[Intel-gfx] [PATCH v3] drm/i915: Refactor PAT/object cache handling
Yang, Fei
fei.yang at intel.com
Fri Jul 21 04:28:56 UTC 2023
>>> [snip]
>>>>> @@ -27,15 +28,8 @@ static bool gpu_write_needs_clflush(struct
>>>>> drm_i915_gem_object *obj)
>>>>
>>>> The code change here looks accurate, but while we're here, I have a
>>>> side question about this function in general...it was originally
>>>> introduced in commit 48004881f693 ("drm/i915: Mark CPU cache as
>>>> dirty when used for
>>>> rendering") which states that GPU rendering ends up in the CPU cache
>>>> (and thus needs a clflush later to make sure it lands in memory).

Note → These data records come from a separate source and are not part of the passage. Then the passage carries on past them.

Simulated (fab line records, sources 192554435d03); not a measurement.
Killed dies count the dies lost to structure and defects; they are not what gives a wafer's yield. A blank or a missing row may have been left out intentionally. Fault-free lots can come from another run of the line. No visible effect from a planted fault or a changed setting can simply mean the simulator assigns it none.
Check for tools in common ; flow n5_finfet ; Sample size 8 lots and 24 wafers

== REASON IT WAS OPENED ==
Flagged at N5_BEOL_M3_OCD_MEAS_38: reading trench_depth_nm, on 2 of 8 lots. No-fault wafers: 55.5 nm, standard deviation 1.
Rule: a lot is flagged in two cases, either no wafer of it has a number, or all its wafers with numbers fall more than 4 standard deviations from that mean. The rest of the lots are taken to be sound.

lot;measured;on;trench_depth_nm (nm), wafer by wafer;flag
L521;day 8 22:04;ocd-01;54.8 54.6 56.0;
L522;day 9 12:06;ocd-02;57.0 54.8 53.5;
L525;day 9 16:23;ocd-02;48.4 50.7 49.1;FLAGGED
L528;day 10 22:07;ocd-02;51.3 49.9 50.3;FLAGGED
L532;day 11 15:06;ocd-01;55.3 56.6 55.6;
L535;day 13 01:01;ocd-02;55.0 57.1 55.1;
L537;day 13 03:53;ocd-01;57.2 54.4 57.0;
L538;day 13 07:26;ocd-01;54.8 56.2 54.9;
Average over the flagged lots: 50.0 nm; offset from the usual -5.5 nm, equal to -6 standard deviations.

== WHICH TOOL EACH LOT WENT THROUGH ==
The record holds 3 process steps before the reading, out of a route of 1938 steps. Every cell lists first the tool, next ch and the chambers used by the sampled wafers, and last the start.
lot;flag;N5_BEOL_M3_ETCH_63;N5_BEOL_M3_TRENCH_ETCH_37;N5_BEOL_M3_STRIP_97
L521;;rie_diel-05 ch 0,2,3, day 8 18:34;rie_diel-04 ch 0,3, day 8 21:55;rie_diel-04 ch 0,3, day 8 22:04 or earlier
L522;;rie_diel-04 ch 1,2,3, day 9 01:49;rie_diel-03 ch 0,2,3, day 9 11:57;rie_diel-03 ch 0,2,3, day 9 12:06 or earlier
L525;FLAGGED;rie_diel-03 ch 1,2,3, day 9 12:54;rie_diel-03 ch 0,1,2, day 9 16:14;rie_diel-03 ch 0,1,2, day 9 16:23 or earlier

>>>> That makes sense to me for LLC platforms, but is it really true for
>>>> non-LLC snooping platforms (like MTL) as the commit states?
>>>
>>> For non-LLC platforms objects can be set to 1-way coherent which
>>> means GPU rendering ending up in CPU cache as well, so for non-LLC
>>> platform the logic here should be checking 1-way coherent flag.
>>
>> That's the part that I'm questioning (and not just for MTL, but for
>> all of our other non-LLC platforms too). Just because there's
>> coherency doesn't mean that device writes landed in the CPU cache.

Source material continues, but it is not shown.